God is drawing all people together. We may not see this reality in our own time - remember, the Exodus took over 400 years - but we are called to live as if it is a reality. This is the process of being made just.
Romans 11:12-24 - Warning to the Nations
The western church ought to pay very close attention to this argument!
“Now I am speaking to you Gentiles. Inasmuch then as I am an apostle to the Gentiles, I glorify my ministry 14 in order to make my own people jealous, and thus save some of them.”
“But what is most astonishing is that the apostleship to the gentiles is really aimed at the salvation of those who are not gentiles! The mission to the gentiles is simply a sort of detour to the true mission to Israel (Jennings, Outlaw Justice, 167).”
“For if their rejection is the reconciliation of the world, what will their acceptance be but life from the dead! 16 If the part of the dough offered as first fruits is holy, then the whole batch is holy; and if the root is holy, then the branches also are holy.”
“What is the resurrection of the dead, after all? Is it not that all who fell by the wayside, all who were rejected, receive an unexpected future, an unanticipated life? Paul had said, while we were yet enemies (Jennings, Outlaw Justice, 167-68).”
“Messianic time is the compression of times so that what is future characterizes the now-time. With respect to Israel the part that is faithful includes all, as well as the part that is characterized as ‘trespass.’ The ‘’some’ is bigger than the whole [for some will also include the gentiles] (Jennings, Outlaw Justice, 168).”
“But if some of the branches were broken off, and you, a wild olive shoot, were grafted in their place to share the rich root of the olive tree, 18 do not boast over the branches. If you do boast, remember that it is not you that support the root, but the root that supports you. 19 You will say, “Branches were broken off so that I might be grafted in.” 20 That is true. They were broken off because of their unbelief, but you stand only through faith. So do not become proud, but stand in awe. 21 For if God did not spare the natural branches, perhaps he will not spare you.”
This is a deeply rooted prophetic image. Israel, as God's chosen people, is the root. That promise and designation has not been usurped by gentiles.
“Why fear? If God did not spare the natural branches, neither will be spare you. Paul wants to awaken assurance for those who are faithful, but he is also ready to provoke fear among those who may be tempted to take divine favor for granted as something that is now a possession. If we recall that the faithfulness Paul speaks of here produces justice and that injustice is itself unfaithfulness, we may see that there is indeed reason to fear (Jennings, Outlaw Justice, 169).”
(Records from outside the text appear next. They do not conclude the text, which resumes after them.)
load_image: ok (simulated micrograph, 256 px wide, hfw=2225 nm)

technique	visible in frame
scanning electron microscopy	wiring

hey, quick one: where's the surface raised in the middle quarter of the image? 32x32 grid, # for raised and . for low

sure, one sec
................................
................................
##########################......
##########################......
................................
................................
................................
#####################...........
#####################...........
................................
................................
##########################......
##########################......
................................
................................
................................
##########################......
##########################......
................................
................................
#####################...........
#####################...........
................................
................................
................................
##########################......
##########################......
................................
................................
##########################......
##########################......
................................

“Note then the kindness and the severity of God: severity toward those who have fallen, but God’s kindness toward you, provided you continue in his kindness; otherwise you also will be cut off. 23 And even those of Israel, if they do not persist in unbelief, will be grafted in, for God has the power to graft them in again. 24 For if you have been cut from what is by nature a wild olive tree and grafted, contrary to nature, into a cultivated olive tree, how much more will these natural branches be grafted back into their own olive tree.”
“This image of olives is addressed to the ‘nations’ whose potential arrogance Paul seeks to interdict. Centuries of Christian history show that he had good reason to worry. We may even reflect upon certain history of gentile branches being cast off (Jennings, Outlaw Justice, 170).”
Here we can reflect on when Christianity has been attracted to the ways of the world - wealth, prestige, and empire. Great and powerful Christian communities and nations have left the call for justice to the poor and needy and instead sought to build their own self-absorbed power. We see this unfolding even now.
“Hence God is never predictable but always reliable. God improvises. History is the history of divine improvisation to the tune of justice and mercy (Jennings, Outlaw Justice, 170).”
Romans 11:25-36 - Eucatastrophe
“As regards the gospel they are enemies of God for your sake; but as regards election they are beloved, for the sake of their ancestors; 29 for the gifts and the calling of God are irrevocable. 30 Just as you were once disobedient to God but have now received mercy because of their disobedience, 31 so they have now been disobedient in order that, by the mercy shown to you, they too may now receive mercy.”
“In Paul’s vision, what we may term as ‘Christianity’ is simply a long detour to parenthesis that leads to what God had intended all along: the blessing of the whole of Israel. In order to reach this goal, however, it was necessary to also include all the nations (Jennings, Outlaw Justice, 174).”
“For God has imprisoned all in disobedience so that he may be merciful to all.”
“Simply all. It is just as we heard at the end of chapter 3: all are disobedient. So now all receive mercy, favor, blessing, not because it has been deserved but because it is God who has promised. Of course, there will always be those who take offense at this ‘all.’ But Eastern theology from Origen to Gregory understood that this ‘all’ was the essence of the gospel. For Gregory it included not only all people but even Satan - just because God is God, and good news is simply and astonishingly good news (Jennings, Outlaw Justice, 174).”
“Paul has earned his rapturous conclusion: O the depth of the riches and wisdom and knowledge of God! How unsearchable are his judgments how inscrutable his ways [11:33]! Beyond what could be seen, understood, or known by human imagining, God has found a way to make even disaster [catastrophe] turn into radiant consummation [eucatastrophe] (Jennings, Outlaw Justice, 174).”